Converting Large Structure Sets

Pasting structure after structure into an editor or a web page is tedious, we agree. As of now, no dedicated API has been developed for the GIF Creator service. If you have the need for batch-mode conversion of multi-record files and file sets into image collections, you may want to look into solutions such as the stand-alone version of the chemoinformatics toolkit CACTVS (which is the software actually generating the images in this service). Various licensing rules apply for academic and commercial use.

Similar advice applies if you need a dynamic image generator, i.e. driven by data encoded in cgi-style image URLs, in the vein of Daylight's DCGI package. For good performance for pages with many dynamically generated images, the generator should not be started anew for each image. Rather, a constantly listening image generator process should be responsible for all image generation requests, which can be provided by a combination of an Apache Web server module and an image generation server for this kind of application scenario.

You can use the images generated by this service free of charge for almost every purpose you can imagine. If you put them on a Web site, we would appreciate if the HTML document embedding the image contained a link to this page. A small footnote is sufficient.

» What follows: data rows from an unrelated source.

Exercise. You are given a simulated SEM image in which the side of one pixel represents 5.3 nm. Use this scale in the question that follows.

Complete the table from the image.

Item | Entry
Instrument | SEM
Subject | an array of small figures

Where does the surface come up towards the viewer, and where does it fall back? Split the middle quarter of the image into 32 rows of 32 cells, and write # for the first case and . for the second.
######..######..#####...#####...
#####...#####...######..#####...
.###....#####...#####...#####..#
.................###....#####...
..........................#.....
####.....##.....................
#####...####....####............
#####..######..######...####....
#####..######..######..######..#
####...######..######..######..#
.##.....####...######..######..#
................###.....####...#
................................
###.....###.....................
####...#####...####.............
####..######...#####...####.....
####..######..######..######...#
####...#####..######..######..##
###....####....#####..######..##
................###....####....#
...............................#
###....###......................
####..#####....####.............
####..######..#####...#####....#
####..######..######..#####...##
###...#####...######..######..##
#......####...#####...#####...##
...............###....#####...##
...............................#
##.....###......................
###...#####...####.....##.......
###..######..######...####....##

Large-scale commercial usage is discouraged. There are better solutions for that. Even if the intended use is for a non-commercial purpose, we definitely prefer to be informed beforehand if a massive number of structures is going to be processed. In such cases, please send us an email. We are willing to help and and to look at the possibility of processing your structures as a batch job without going through the web interface - without however being able to make any promises.

We will treat your structures confidentially. We can log them to evaluate program performance; but we neither have the interest nor the resources for looking at any specific structures you submitted.